Pittsburgh architect Jason Vrabel was unhappy with what he labels the "radical Bush regime" and its "circus of freaks." He wrote a nice little manifesto and sent it off to 60 of his closest friends: "Many of us are good at signing petitions! We can also write a rippin' good letter and fire it off to Senator So and So. ... What we generally suck at, however, is raising money."
So Vrabel proposed a "REVOLaUcTION": Give him some of your old stuff that has at least a little resale value and he'll take upon himself the hassle of selling it on eBay -- or in the Pennysaver, if you're offering a bowling ball, upright piano or other things too tough to ship. Once Vrabel's collected the cash, everyone who donated belongings can vote on which political group -- the Democratic National Committee, local Democrats, or a progressive PAC like Move On, for instance -- should get the money. Ten percent will go to a veterans' organization.

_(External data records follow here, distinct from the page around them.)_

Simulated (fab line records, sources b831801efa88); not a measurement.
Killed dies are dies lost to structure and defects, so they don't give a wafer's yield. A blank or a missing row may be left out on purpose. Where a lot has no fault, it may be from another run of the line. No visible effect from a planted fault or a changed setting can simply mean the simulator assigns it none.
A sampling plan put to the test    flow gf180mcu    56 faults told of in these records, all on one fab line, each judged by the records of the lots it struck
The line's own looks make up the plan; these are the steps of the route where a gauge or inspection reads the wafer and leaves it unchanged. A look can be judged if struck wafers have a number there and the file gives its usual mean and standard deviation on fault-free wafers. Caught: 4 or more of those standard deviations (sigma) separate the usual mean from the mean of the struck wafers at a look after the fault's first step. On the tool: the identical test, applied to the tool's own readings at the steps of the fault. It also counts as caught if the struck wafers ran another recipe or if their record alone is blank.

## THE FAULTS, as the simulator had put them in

"Young people can't part with $20, but they may have a toaster oven or Def Leppard record to part with," Vrabel says -- particularly if they followed President George W. Bush's exhortation to go shopping after Sept. 11, 2001.
Among the treasures for-sale (listed at www.revolauction.blogspot.com): A Kip Wells bobblehead, a Splatmaster! paintball gun, a "gently used" bathrobe, a gold wedding band and a pile of books and CDs. The most valuable item (worth about $1,200) is a pro bono residential landscape design. The only rejected donation so far: a set of "used brake rotors."
So far, Vrabel has solicited donors locally via word-of-mouth to keep the REVOLaUcTION manageable. But five days after it debuted, Vrabel notes proudly, MoveOn.org announced its own Virtual Yard Sale for Kerry. In Move On's nationwide effort, though, everybody has to post and market their own stuff.
Vrabel, who only began selling in earnest after Labor Day, says he already can count on over $1,100. Though what he calls his "secret underground bunker" of auction-related program activities (his basement) is filling up, Vrabel says he'll take on yet more goods -- if they're good. With the exception of books and CDs, "I'm sort of raising the threshold, from things worth $5 to things worth at least $10-15."
Does every REVOLaUcTION buyer know where the money's going? The eBay listings, for instance, make no mention of REVOLaUcTION. Admits Vrabel: "The guy who bought The Big Lebowski DVD for $3 has no idea."